MUSLIM DIDA...............................................................................................1ST RESPONDENT
INDEPENDENT ELECTORAL AND BOUNDARIES COMMMISSION .....2ND RESPONDENT
ATTORNEY GENERAL...................................................................................3RD RESPONDENT
1. Following the promulgation of the Constitution of Kenya 2010, all registered political parties were mandated to prepare and submit party list containing names of party members, each political party anticipated to nominate to the various seats created under the various provisions of the Constitution. Pursuant to the provisions of Article 97, 98 and 177 of the Constitution 2010 as read together with the provisions of Section 34 of the Election Act, the Political Party namely United Democratic Forum, duly submitted a party list. The names of the 1st respondent herein Muslim Dida was provided as the number (1) in the cluster of Gender top up (Female). Following the nomination of the 1st respondent a dispute arose as to whether the name of the 1st respondent was contained in the party list submitted by the United Democratic Forum. Consequently, the aggrieved person one Beatrice Nyaboke Oisebe (not a party in the instant suit) lodged a complaint with the political parties tribunal for purposes of determination/redress. The complaint was duly heard by the tribunal and dismissed the same. Subsequently the complainant lodged an appeal vide Nairobi HCC Misc. Application No. 215 of 2013 (JR) whereby the appeal was heard and dismissed. The complainant still not satisfied mounted an appeal to the Court of Appeal vide Nairobi Court of Appeal Civil Appeal No. 179 of 2003. The said appeal was heard and determined on 11th October 2013 and the appeal was similarly dismissed.

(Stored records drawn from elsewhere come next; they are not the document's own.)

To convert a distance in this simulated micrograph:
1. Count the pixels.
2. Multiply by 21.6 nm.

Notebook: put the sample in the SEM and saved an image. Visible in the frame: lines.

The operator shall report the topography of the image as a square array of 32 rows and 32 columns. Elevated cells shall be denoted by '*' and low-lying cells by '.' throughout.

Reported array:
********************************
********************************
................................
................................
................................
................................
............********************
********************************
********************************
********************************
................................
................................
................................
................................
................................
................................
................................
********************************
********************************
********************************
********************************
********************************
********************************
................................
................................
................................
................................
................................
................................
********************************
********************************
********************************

2. The petitioners herein David Ogega Oyugi and Jared Osano Atancha in their petition dated 2nd July 2015 sought the following prayers;
(1) A declaration that the nomination of the 1st respondent by the 2nd respondent as member of Kisii County Assembly is in flagrant violation of the Constitution of Kenya 2010 and Elections Act, 2011.
(2) That the name of the 1st respondent be struck out and or her name be degazetted from Gazette Notice Vol. XV No. 105 of 17th July 2013 and gazette a deserving candidate as per the protected list published by 2nd respondent
(3) Costs of the petition.
3. I note that the petitioners’ petition has no supporting affidavit in contravention with Rule 12 and 14 of the Gicheru Rules Rule 14 provides that:
''if a party wishes to rely on any document, the document shall be annexed to the supporting affidavit.''
4. Hence, in terms of Rule 14 of the said Gicheru Rules, the petition contains allegations without the affidavit evidence intended to accompany the petition to support the allegations I the petition and this makes the petition incompetent.
However, my above findings notwithstanding, this court is still minded to determine the merits of this case considering that the petitioner tendered oral evidence at the hearing. The following facts can be deduced from the body of the petition:-
- On 14th May 2013 the 2nd respondent gave notification when publications of the political parties list concerning nominees as submitted by various political parties for purposes of allocation of County Assembly Special Seats were to be published on the Daily Nation of 14, 15 and 16th May 2013.
- That the 2nd respondent published the original party lists and resubmitted on 15th and 16th May 2013.
- That the name of the 1st respondent does not appear hence her gazettment is violation of the Constitution and elections Act especially within Section 34 subsection 10.
- That the 2nd respondent cannot justify the legality of the process of nominating the 1st respondent as a member of Kisii County Assembly as her name does not appear on the protected list.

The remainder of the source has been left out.